Investigation Raises Questions on Driver’s Version of Prius Incident

Follow this link to the article in The Wall Street Journal.  I know what newspaper I have just given you as a link. However, this appears to be a news story and not an editorial, so there might be a smidgen of credibility in it.

During the 911 call, the operator urged Mr. Sikes to shift the car into neutral. He later said he was afraid doing so might cause the car to “flip” or shift into reverse.

What kind of ignorant driver would think that shifting to neutral would cause the car to flip over, but slamming on the brakes would not?  What kind of driver would rather crash into a wall at 95 miles per hour for sure rather than run some other kind of risk to get the car under control?

The piece I quoted isn’t even the question being raised.  The actual question is whether or not the driver actually applied the brakes as forcefully as he claimed.  I wonder if the behavior of the anti-lock brakes caused him to take his foot off the brakes.

I don’t know how many of you have experienced your anti-lock system coming into action.  In some cars it causes a rapid vibration in the brake pedal.  In some cars you may also get a bit of noise from the brakes.  If you are unaware of what is going on, you might think this is a problem and might take your foot off the break pedal.  Actually, this behavior is a sign that the anti-lock system is doing exactly what it is designed to do.  You just need to keep your foot on the brake until you regain control.


A federal safety investigation of the Toyota Prius that was involved in a dramatic incident on a California highway last week found a particular pattern of wear on the car’s brakes that raises questions about the driver’s version of the event, three people familiar with the investigation said.

On Monday James Sikes, 61 years old, called 911 and told the operator his blue 2008 Toyota Prius had sped up to more than 90 miles per hour on its own on Interstate 8 near San Diego. He eventually brought the vehicle to a stop after a California Highway patrolman pulled alongside Mr. Sikes and offered help.

During and after the incident, Mr. Sikes said he was using heavy pressure on his brake pedal at high speeds.

But the investigation of the vehicle, carried out jointly by safety officials from the National Highway Traffic Safety Administration and Toyota engineers, didn’t find signs the brakes had been applied at full force at high speeds over a sustained period of time, the three people familiar with the investigation said.

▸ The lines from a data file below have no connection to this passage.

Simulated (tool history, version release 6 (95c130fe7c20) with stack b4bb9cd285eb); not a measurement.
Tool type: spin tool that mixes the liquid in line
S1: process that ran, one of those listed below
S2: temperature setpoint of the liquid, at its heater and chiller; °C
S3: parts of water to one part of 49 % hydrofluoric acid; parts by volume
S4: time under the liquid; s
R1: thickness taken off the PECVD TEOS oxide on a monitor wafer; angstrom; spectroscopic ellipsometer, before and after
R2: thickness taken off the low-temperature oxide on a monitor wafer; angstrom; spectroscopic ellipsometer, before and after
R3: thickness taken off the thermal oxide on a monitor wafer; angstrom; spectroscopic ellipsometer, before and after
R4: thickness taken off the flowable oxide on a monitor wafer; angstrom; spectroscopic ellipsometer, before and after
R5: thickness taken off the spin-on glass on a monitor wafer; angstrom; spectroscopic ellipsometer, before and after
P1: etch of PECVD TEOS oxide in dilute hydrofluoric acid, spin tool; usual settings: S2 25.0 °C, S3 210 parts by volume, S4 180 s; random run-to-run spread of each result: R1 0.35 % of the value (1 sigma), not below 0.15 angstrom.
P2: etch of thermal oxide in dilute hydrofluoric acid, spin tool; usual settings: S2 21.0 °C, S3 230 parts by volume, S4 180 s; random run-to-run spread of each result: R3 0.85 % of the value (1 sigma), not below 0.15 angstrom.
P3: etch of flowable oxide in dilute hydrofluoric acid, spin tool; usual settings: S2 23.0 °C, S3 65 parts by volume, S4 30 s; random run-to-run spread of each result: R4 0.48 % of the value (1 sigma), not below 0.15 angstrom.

The brakes were discolored and showed wear, but the pattern of friction suggested the driver had intermittently applied moderate pressure on the brakes, these people said, adding the investigation didn’t find indicators of the heavy pressure described by Mr. Sikes.

Further details of the findings weren’t available.

On Friday NHTSA officials declined to comment on the inspection and couldn’t immediately be reached on Saturday.

Toyota spokesman Mike Michels said the company will release technical findings very soon and declined to comment further about the vehicle’s brakes. Mr. Michels said the hybrid braking system used in the Prius would make the engine lose power if the brakes were pressed at the same time as the accelerator.

Mr. Sikes lawyer, John Gomez, said Saturday: “Regardless of the outcome of the investigation, it’s clear that there is a problem with these cars. We’re going to wait till the inspection is complete.” He said that the California Highway patrolman involved in the incident said he saw the car’s brake lights go on and that he smelled the brakes burning.

The investigation’s findings aren’t 100% conclusive and still must be finalized. But they are likely to cast doubt on how the situation was described by Mr. Sikes. The California Highway Patrol has said it has no reason not to believe Mr. Sikes, but questions have mounted in recent days, in part because the Prius has a type of technology that pulls back on the accelerator when the brake is engaged.

During the 911 call, the operator urged Mr. Sikes to shift the car into neutral. He later said he was afraid doing so might cause the car to “flip” or shift into reverse.

Mr. Sikes’s Prius is subject to a recall by Toyota to prevent the driver’s floor mat from pinning down the gas pedal that was announced in November and covers 5.4 million vehicles in the U.S.

Reports of unintended acceleration have prompted Toyota to recall more than six million vehicles in the U.S. and more than eight million world-wide. The recalls are aimed to fix the floor mat issue as well as gas pedals that can get stuck.